Alex Denford

Personal Blog

Development, gaming, programming,

ideas, thoughts and more!

12 steps to making sure your dev team runs as inefficiently as possible

1. Never build up trust in your team or with your developers. You do not want a developer to go rogue and be trusted to work on what he wants, or how he wants to. This can cause devs to work on things you didn't expect. You also do not want to trust engineers with their problem solving and approaches. Every change should be criticized and validated by a host of other developers, including non engineers.

2. Isolate engineers to pods and minimise collaboration across teams. You do not want developers to easily work together across teams. It is best if your senior engineers are limited in providing impact to the sub team they are part of and nothing else. Ensure developers cannot offer ideas, solutions or insight on anything outside of their team.

3. Disallow experienced engineers to work on things they want to. Prevent any sort of rogue engineering or anyone that wants to improve or fix something out of pure choice. You should entirely stick to a rigid schedule that is driven by management and the release cycle and do not let engineers influence or manipulate this plan.

4. Hire as many low skill junior engineers as possible, but provide little to no guidance as to create as many bugs as possible. Bonus points the more time they consume from experience developers on the team. It also works really well when you hire engineers for a role and then have them work on a different part of the tech or a different project entirely.

5. Never value senior engineers and your 'old timers', the people who have all the knowledge. This is bad, the faster you can cycle new devs the better. We don't want anyone to build up too much knowledge of the code-base and become a gate keeper (don't get me wrong this actually can be a real issue, but honestly you should value your senior and old timers at all costs).

6. Make sure code reviews cause a huge road block, question every change and force developers to constantly be trying to keep up with the ever changing guidelines, peoples' opinions and the goals of the project.

7. Ensure your build architecture is as slow as possible, you don't want people working too fast. If you have automated tests set up, make sure they are super flaky and break on random platforms, this makes sure to keep your devs on their toes and be on the look out for problems.

8. Never let your engineers become leads or managers. We want to make sure all leadership and project decisions are from non-tech people. This way we can control the engineers who have no clue how business or project management works. Extra points if you regularly cycle out new managers and leads who are new to the project AND have no tech experience.

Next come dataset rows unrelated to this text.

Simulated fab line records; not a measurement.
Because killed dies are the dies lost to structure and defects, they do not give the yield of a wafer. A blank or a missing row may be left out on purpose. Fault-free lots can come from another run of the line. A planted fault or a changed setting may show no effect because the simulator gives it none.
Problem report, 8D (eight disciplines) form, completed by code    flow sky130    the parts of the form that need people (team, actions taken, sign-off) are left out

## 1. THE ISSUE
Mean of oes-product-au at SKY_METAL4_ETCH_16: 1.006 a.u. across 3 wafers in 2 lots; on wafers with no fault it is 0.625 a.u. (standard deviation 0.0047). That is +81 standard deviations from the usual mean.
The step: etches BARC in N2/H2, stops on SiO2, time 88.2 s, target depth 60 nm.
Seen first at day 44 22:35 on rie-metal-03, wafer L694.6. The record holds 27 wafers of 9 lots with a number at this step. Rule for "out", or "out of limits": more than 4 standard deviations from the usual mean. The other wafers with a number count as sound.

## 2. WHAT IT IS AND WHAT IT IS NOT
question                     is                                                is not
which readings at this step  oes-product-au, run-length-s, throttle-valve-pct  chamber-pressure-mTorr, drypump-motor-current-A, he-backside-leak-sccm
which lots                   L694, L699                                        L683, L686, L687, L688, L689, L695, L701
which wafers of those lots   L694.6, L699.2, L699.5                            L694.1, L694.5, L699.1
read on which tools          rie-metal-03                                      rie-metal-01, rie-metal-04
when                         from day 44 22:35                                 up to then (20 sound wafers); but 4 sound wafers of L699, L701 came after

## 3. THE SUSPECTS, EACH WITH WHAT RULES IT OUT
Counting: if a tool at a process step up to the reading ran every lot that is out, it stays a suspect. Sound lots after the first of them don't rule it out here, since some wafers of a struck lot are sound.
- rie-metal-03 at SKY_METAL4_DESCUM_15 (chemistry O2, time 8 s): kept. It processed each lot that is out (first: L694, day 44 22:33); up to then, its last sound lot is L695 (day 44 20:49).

9. Make sure that all work requires full design documents that have gone through approval from everyone on the team. This works best when the design is vague, forcing engineers to create the doc without knowing the full constraints, and then we can control them best by adjusting the design and showing that their solution will not work for the requirements. Bonus points if your design is driven by one or two people, who live in a different time zone and are hard to get a hold of. Even better if they aren't closely associated with the project and are not up to date with what the best design choices even should be.

10. Regularly reschedule your team structure, hierarchy and all the devs. You don't want anyone getting too comfortable. Moving teams, entirely changing teams, resizing teams and changing team priorities are all great ways to keep your engineers engaged and interested.

11. Limit all engineers to tiny PRs so that refactors and larger changes happen over many commits. Smaller PRs are easier to review and so it's better if chunks of work go into main bit by bit, and then we can do full test runs, QA checks and perf testing on every small change. This works well so that if engineers leave the project part way through a collection of work items, the part way done work is already there and ready for others to pick up and finish of (and definitely not get left unfinished in the project forever).

12. Regularly discuss and evaluate naming for features, projects and code files. This includes naming semantics/conventions. It's best if you regularly modify these conventions to keep up with changing times and new engineers' opinions. It is beneficial work time spent if you do large naming refactors, or even better is to do small commits to change the naming convention to parts of the code and then add a PR hook that breaks if you modify a file and don't update it to the new naming convention.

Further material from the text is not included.